The Voder in 1939 and high-bandwidth input devices

18.37, Wednesday 9 Jun 2021

Computers are pretty low bandwidth when it comes to input. Fingers and and a couple square feet of looking, less with a phone. And not even much nuance. Swipes and taps, no vibrato or punching or feeling texture.

Back in the day, the Voder was the first device for voice synthesis, invented by Homer Dudley at Bell Labs and demonstrated by Helen Harper at the 1939 New York World’s Fair.

Here’s a video of the Voder in action (YouTube, 43 sec).

The user interface:

  • A wrist bar: The operator could select one of two basic sounds (breathing or speaking).
  • A foot pedal: pitch.
  • 14 keys to be used in chords to create various vowels and consonants, with several keys set aside for plosive sounds such as ‘p’ or ‘d’, and the affrictive sounds of the ‘j’ in ‘jaw’ and the ‘ch’ in ‘cheese’.


After months of practice, a trained operator could produce recognizable speech.

Another article:

It was a difficult and unnatural process, and only between 20-30 people ever even learned how to use it.

Our phones must see humans as one big eye and one big finger.

But at this point, 78% of the world’s population has used a smartphone. When can these tiny computers stop catering for new users by default?

Like, could computer input be full-bodied, high bandwidth? I want a computer which is more like a Voder.

I recently heard about vim-clutch which is a foot pedal that makes a particular text editor even more efficient to use (this is a great description from 2018 and here’s the project page).
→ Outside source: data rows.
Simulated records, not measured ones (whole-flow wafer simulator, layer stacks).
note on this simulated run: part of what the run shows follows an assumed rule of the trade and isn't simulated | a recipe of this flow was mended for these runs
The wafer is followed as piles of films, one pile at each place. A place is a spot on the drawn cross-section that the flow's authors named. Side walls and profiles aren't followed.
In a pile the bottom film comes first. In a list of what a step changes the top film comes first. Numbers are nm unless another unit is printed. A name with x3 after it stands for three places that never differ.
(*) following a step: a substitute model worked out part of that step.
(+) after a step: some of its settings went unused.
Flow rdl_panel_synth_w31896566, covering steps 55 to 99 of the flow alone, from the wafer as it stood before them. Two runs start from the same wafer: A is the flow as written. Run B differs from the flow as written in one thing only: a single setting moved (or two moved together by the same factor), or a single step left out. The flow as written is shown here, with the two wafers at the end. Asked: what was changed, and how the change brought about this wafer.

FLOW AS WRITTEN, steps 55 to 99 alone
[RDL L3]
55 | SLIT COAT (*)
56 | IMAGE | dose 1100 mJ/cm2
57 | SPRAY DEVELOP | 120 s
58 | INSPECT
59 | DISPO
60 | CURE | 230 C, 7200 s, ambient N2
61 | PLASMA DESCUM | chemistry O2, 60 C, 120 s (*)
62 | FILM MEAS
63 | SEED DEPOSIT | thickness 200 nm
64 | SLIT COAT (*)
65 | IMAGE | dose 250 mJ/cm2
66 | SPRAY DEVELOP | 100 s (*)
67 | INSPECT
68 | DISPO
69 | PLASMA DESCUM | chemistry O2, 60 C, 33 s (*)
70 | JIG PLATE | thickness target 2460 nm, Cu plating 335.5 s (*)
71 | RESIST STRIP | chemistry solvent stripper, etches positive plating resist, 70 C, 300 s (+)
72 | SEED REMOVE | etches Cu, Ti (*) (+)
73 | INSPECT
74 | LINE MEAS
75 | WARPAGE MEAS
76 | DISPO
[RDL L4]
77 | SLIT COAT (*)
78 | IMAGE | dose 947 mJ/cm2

I think of sewing machines, a device that requires a deftness of touch and also has a foot pedal, and I wonder whether Helen Harper, being the main Voder operator and one of the very few people skilled enough to play it, had experience with one.

I’ve had a taste of high-bandwidth input controlling my Mac cursor with my head – which I still use from time to time. My expectation was that I would use head control as an alternative to a mouse, leaning back, but actually I find myself using the keyboard, mouse, head cursor, facial expression triggers, and a little speech-to-text dictation for short phrases all at once. I would like to try a pedal, maybe to switch between “coarse” and “fine” modes. But the interface isn’t really designed for this.